Philippine shares finished mostly lower, despite some strong first-quarter earnings results released during the day, as sentiment leaned more toward foreign funds’ reaction to the US Fed chair Janet Yellen’s warning about high valuations and market unease over the Greek debt deal.
The benchmark Philippine Stock Exchange index (PSEi) shed 57.37 points, or 0.73 percent to close at 7,816.27. The wider All Shares index lost 26.06 points, or 0.57 percent to 4,515.92.
Astro del Castillo, managing director of First Grade Finance Inc., said the market was dragged by anxiety over fund managers who were “realigning their portfolios” with negative news affecting markets worldwide.

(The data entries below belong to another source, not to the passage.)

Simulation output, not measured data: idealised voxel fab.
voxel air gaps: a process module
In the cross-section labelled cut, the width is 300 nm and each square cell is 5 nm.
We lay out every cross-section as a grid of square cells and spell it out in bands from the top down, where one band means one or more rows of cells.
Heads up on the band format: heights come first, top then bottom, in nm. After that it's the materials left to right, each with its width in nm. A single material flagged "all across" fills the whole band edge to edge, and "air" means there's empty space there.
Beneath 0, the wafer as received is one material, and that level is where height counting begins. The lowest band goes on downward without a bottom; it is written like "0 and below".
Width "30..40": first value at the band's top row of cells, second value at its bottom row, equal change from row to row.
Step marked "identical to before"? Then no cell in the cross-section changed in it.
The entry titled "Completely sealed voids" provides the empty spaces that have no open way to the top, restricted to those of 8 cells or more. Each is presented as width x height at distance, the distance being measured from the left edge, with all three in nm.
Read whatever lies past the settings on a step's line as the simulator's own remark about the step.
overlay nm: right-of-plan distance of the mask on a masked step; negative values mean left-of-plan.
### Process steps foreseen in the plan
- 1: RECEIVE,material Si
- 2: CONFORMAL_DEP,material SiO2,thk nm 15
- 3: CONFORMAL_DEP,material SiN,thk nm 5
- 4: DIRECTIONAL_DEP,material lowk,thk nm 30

“The decline was more [due to]external events— the European and Greek concerns, uncertainty on the Fed statement, higher oil prices and others. It seems like the global fund managers are realigning their portfolios,” del Castillo said in a brief phone interview.
Some of the favorable first-quarter corporate earnings that were released within the day include ABS-CBN Corp. and Security Bank Corp.
Except for property, mining and oils— which posted gains—most of the sectors fell, led by services, which lost 1.39 percent.
Among the actively traded stocks, Jollibee Foods Corp. ended flat, Nickel Asia Corp. advanced, while the rest declined. Top losers were BDO Unibank Inc., Bank of the Philippine Islands, Universal Robina Corp., Alliance Global Group Inc., Energy Development Corp., GT Capital Holdings Inc., and Philippine Long Distance Telephone Company.
A total of 2.07 billion shares were traded on Thursday, valued at P13.08 billion. Decliners outnumbered advancers 126 to 58, while 47 issues were unchanged.
On Wednesday, the benchmark stock index lost 45.57 points or 0.58 percent to 7,873.64, while the All Shares index shed 10.25 points or 0.23 percent to close 4,541.98.